Grosvenor makes first Japanese property derivatives trade
London-based Grosvenor Group transacted its first Japanese property derivatives trade in July. The trade, a two-year total-return swap on the IPD Index for Japan, is the next step in Grosvenor’s foray into the property derivatives market.
"I’m now confident we can do any property derivative that our business feels it wishes to do"
The privately owned firm, which owns and manages property worth more than £7 billion ($14.2 billion) and has the Duke of Westminster as one of its clients, has made a number of test property derivative trades over the past nine months. "We want to test the market and our ability to execute deals to make sure we understand the indices on which they’re based by actually doing small test trades, and managing them through to completion," says Nick Scarles, group finance director at Grosvenor. "That way we can build our own level of expertise and level of confidence to do more strategic trades going forward."

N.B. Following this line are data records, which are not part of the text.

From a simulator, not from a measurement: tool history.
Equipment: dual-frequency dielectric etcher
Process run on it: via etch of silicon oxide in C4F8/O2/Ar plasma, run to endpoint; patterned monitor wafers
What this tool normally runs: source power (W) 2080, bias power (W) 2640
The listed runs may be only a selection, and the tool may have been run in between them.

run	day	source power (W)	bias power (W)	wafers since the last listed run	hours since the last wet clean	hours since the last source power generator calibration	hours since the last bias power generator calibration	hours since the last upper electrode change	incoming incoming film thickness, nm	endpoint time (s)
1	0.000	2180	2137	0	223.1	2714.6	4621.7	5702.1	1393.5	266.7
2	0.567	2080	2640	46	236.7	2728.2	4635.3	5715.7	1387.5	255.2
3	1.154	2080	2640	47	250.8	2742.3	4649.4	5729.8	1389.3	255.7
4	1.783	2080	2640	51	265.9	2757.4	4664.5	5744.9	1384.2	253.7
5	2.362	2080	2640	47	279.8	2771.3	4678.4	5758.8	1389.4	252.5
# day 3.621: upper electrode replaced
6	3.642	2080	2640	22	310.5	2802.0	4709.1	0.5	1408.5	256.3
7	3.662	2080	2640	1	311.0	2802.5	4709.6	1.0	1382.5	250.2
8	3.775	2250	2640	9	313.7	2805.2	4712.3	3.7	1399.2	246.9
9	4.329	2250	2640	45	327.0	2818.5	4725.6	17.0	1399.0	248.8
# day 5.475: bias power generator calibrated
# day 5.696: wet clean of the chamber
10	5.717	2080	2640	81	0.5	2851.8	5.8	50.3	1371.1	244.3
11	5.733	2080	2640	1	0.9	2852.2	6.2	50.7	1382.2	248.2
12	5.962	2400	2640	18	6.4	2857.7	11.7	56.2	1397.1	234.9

To date all of Grosvenor’s test trades have been of a small notional principal. The group has completed trades in the UK, US and Australia and now Japan. Part of the rationale for doing test trades was to make sure Grosvenor’s systems for assessment, marking to market and quantifying value at risk were robust. The Grosvenor team has also been familiarizing itself with trade documentation, which is becoming increasingly standardized but still needs to be tailored on a trade-by-trade basis.
"I’m now confident we can do any property derivative that our business feels it wishes to do," says Scarles. "The potential for the market is there and it really is important that people active in the physical market understand how the derivative market relating to it works. It’s good business sense."
Scarles sees the potential to use property derivatives in several different ways – from portfolio allocation to risk management. For example, Grosvenor could use property derivatives to deploy capital awaiting investment as well as to optimize its portfolio by quickly adding exposure to regions where it wishes to increase its allocation. On the risk management side, one use might be to synthetically sell a property for a period of time when the firm has a negative view but does not wish to sell it physically.
"We’re not going to limit how we use derivatives," says Scarles. "We are going to use them where there is a sensible commercial need."
At present, Grosvenor is underweight exposure to the Asia Pacific and the Americas. One way to change that situation quickly could be through property derivative trades.
"We’re reducing the proportion of the group’s equity that’s in the UK," says Scarles. "If we could get to our long-term targets quicker, why wouldn’t we do that using derivatives, provided we think pricing is sensible?"